The yoga teacher was another David. He was a performer but one of the best teachers I’d had in the year or so I’d been practicing. After class the willowy women clustered round him as he plucked at his guitar. I had changed and was almost out the door when he called out to me.
‘Can I have a word?’ David said, trotting across the yoga studio.
He stood very close to me and looked me directly in the eyes. His own were bright and almost perfectly round, making him look perpetually awestruck. He was deeply tanned. His curls were good vibe antennae.
‘Great class, David.’ I said. ‘Thank you.’
‘No, thank you, man,’ he said. He paused, then said ‘Um, one thing, David. I need to talk to you mano a mano.’
‘Sure,’ I said. I didn’t have a clue what he might want to talk to me about.
David stepped even closer to me and lowered his voice. ‘I noticed an, um, well, I noticed a little welcome in class.’
I was baffled.
He saw the confusion on my face. ‘Yeah,’ he curled his finger and pointed down towards my crotch, then made air quotes. ‘A little welcome.’
I didn’t know what to say. And I still didn’t know what he meant.
David blushed under his tan. ‘You need to wear tighter fitting underwear in class, man.’
‘Ah-hah, I see,’ I said, feeling myself blush. ‘I’m so sorry.’
‘Not a problem, dude. Have a hot shower when you get home and drink lots of water.’
‘I will. And thank you.’
Even now, when I think of the ‘little welcome’ I giggle. Those poor women. No wonder they didn’t exactly welcome me with open arms. I’ll always be grateful to David for putting me straight.
The story of the ‘little welcome’ is funny, I hope, but I tell it to make a serious point. Yoga is different for men than women.
I’ve now been practicing yoga for around nine years. It’s a major part of my life and I teach yoga for writers. I stuck with yoga because for some reason I still don’t quite understand I needed it. But many men try a class and give up. I think that’s a shame.
In the past few months I’ve had to take on rather more responsibility than I bargained for at this stage of my life. At the same time, the world has suddenly become a gloomier place thanks to the temper tantrums of big baby bully men who compensate for their fundamental impotence with greed, fear and hatred.
I’ve been thinking a lot about what it takes to be a decent man and how yoga might help. So when I saw that David Lurey, the guy with the balls to tell me to conceal my own, was offering Introduction to Yoga for Men workshops I thought it was a good time to ask him why now.
When did you get into yoga yourself and why, David?
It was back in 1995. I was a stressed-out food and beverages manager working in the hotel industry in San Francisco and partying hard. All that late night stuff. But one of my employees was training to be a yoga teacher and needed a guinea pig. I volunteered.

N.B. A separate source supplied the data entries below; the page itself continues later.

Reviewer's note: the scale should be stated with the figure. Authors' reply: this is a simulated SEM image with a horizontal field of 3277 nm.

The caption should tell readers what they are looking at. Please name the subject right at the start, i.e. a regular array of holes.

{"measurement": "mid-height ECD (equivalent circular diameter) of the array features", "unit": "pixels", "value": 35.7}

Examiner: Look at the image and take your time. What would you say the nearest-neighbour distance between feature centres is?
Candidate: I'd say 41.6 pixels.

Back then yoga was the new hip thing. I was curious and wanted to experiment. I liked it enough to go deeper.
My first actual class was with a guy named Jamie Lindsay. Cliché as it sounds, I got the point of yoga in savasana, the guided relaxation, when I realized that the practice worked for me on all levels, not just physical. I’d already been exploring the psychological and spiritual parts of life through following the Grateful Dead, taking recreational drugs and so on. You could say I was ready.
I trained as a yoga teacher but really found my calling at Burning Man in 1998.
I was going to do a class at Elvis Yoga – you ain’t nothing but a Down Dog. I was there at 10AM. By 10.15 the teacher still hadn’t shown up. I thought, I’ve been practicing yoga for a couple of years, I’ll take the class. I started with five people and ended up with thirty. In savasana, I sang one of my own little songs.
After the class, this hippy guy in his mid-sixties with long, flowing silver hair and these really piercing eyes came up to me and said ‘Where did you learn to teach like that, man?’
‘This is the first class I ever taught,’ I said.
‘Don’t ever stop, man,’ he said. I can still remember those piercing eyes.
Great story. Were there really far fewer men practicing than there are today?
Back in the mid-nineties at It’s Yoga, where I was practicing and taking my first training, a third of the studio was men. They really liked power yoga. But yoga got dominated by women. It became a trend, like music does, or a certain kind of food.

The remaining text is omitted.